My eyes snap open with the excitement only a purely innocent, carefree child can experience. All I can see out of my bedroom window from where my head lie on my pillow is the bare tree tops engulfed by the foggy November sky, so cold its bright white essence is nearly blinding to my unadjusted morning eyes.
I kick off the covers and leap to my feet in one fell swoop. I give the mattress two excited jumps before I hop to the ground and grab socks for my cold feet. I double check the calendar near my bedroom door… Yes! Just four more days, I’m so excit…wait… I hear voices. That’s odd, I’m usually one of the first to wake. Oh well, more people to share my countdown with!
I swing my bedroom door open and bound down the hallway when suddenly I’m hit with the unexpected, blunt force of a night train.
Somehow I just know.
I gather my bearings enough to understand the crying faces in my living room are all familiar, but the situation is foreign. Suddenly I realize I’m praying to a God I’ve never prayed to before. Begging is more accurate.
As I take role in my head for the third time desperate for Daddy to appear I see Mommy coming towards me. She swoops me up and sits me on the couch between her and my distraught brothers. I can see she’s trying to tell me something, but I can’t hear her words over my own desperate internal screaming. Please, please, please walk through the front door, Daddy. So everyone can stop crying and we can tell them it’s only four more days until my birthday.
“Daddy isn’t ever coming home again is he, Mommy?” I hear myself say. She shakes her head and all I can hear is my heart breaking.
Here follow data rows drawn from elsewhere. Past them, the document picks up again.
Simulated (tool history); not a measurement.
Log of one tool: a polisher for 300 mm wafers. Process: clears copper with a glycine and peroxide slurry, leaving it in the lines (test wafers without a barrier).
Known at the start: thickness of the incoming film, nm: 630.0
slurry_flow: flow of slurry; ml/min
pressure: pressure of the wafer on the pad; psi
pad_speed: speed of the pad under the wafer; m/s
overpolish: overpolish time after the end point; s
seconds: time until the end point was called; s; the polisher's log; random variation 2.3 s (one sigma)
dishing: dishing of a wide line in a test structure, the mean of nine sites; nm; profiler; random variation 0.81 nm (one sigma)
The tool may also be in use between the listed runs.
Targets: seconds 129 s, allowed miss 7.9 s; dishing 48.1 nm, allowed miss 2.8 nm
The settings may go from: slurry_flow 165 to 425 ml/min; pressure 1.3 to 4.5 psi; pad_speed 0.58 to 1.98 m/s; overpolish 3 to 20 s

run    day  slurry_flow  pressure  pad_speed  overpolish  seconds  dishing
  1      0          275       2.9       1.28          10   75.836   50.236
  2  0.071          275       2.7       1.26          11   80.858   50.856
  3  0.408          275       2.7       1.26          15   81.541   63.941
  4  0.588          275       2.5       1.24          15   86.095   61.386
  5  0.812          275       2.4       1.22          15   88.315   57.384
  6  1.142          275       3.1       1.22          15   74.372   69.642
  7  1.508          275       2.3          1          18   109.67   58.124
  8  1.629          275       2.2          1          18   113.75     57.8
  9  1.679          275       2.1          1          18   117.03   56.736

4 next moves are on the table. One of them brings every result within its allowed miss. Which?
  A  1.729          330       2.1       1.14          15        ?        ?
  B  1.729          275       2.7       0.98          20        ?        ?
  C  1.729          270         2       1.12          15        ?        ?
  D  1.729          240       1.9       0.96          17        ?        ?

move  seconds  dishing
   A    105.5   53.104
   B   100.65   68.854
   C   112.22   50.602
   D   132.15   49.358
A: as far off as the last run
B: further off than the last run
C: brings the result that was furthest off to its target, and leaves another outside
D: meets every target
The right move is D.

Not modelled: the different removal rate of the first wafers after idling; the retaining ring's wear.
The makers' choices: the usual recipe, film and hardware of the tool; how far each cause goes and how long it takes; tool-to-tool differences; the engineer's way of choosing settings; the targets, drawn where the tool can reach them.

On November 5, 1994 Joel C. Garrett II passed out at the wheel in the wee hours of the morning. Thinking he’d slept off a night of drinking with his boss. He left behind a wife and four children; three teenage boys and one baby girl.
As we all know, whether it be positive or negative, daddy’s have an influential role in every little girl’s life, especially daddy’s little girls. I was four days shy of my seventh birthday and instantly a lifetime short of a daddy. And, although, I only have a handful of memories with him, I can say with complete confidence he is a huge part of who I am today. Because, he instilled the value of hard work, the importance of loyalty, unconditional love. I spent the first seven years of my life feeling like the most beautiful, special girl in the entire world. He not only told me those thing, but showed me every day.
This was the first of many sledgehammer blows to my innocence yet to come.